While the Turner prize jury has been charged with promoting art which is beyond the comprehension of the public, it is worth noting the influence of cinema - an ever-popular artform. Now crowned the prince of cutting edge British art, Steve McQueen's most popular work - Deadpan - is a direct reference to the work of Hollywood legend Buster Keaton. McQueen recreates Keaton's stunt of standing impassive in front of a house as the facade falls on him. He escapes thanks to an open window. The stunt in Keaton's 1928 film Steamboat Bill, Jr. has been held up as the epitome of the "great stone face's" cinematic genius.
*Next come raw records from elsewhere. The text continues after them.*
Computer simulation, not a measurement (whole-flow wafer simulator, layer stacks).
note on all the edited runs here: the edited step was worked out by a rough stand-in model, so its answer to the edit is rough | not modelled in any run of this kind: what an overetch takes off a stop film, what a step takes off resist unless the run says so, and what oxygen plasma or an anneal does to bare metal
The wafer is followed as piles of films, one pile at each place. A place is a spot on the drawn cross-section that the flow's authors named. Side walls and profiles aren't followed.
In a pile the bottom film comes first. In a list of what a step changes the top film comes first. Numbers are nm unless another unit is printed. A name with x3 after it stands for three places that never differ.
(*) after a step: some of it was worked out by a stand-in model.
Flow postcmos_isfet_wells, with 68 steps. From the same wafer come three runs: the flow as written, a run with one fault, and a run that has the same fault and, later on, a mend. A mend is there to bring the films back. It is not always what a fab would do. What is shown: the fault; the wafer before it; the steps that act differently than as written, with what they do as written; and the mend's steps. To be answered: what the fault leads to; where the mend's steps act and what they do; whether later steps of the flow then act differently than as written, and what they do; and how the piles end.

Flotsam swept through life's trials, Keaton's fatalism still strikes a chord. The British Film Institute's Luke McKernan says: "Keaton appeals to modern sensibilities in a way his contemporaries fail to." Harold Lloyd's "man-about-town" act, for example, fell foul of the Depression. And nowadays, Charlie Chaplin's "Little Tramp" is dismissed as dated social comment. Mr McKernan says that while Keaton's falling wall stunt "endures and still appeals", his films themselves are largely forgotten. "They are not popular as complete works, but people remember them for their snippets."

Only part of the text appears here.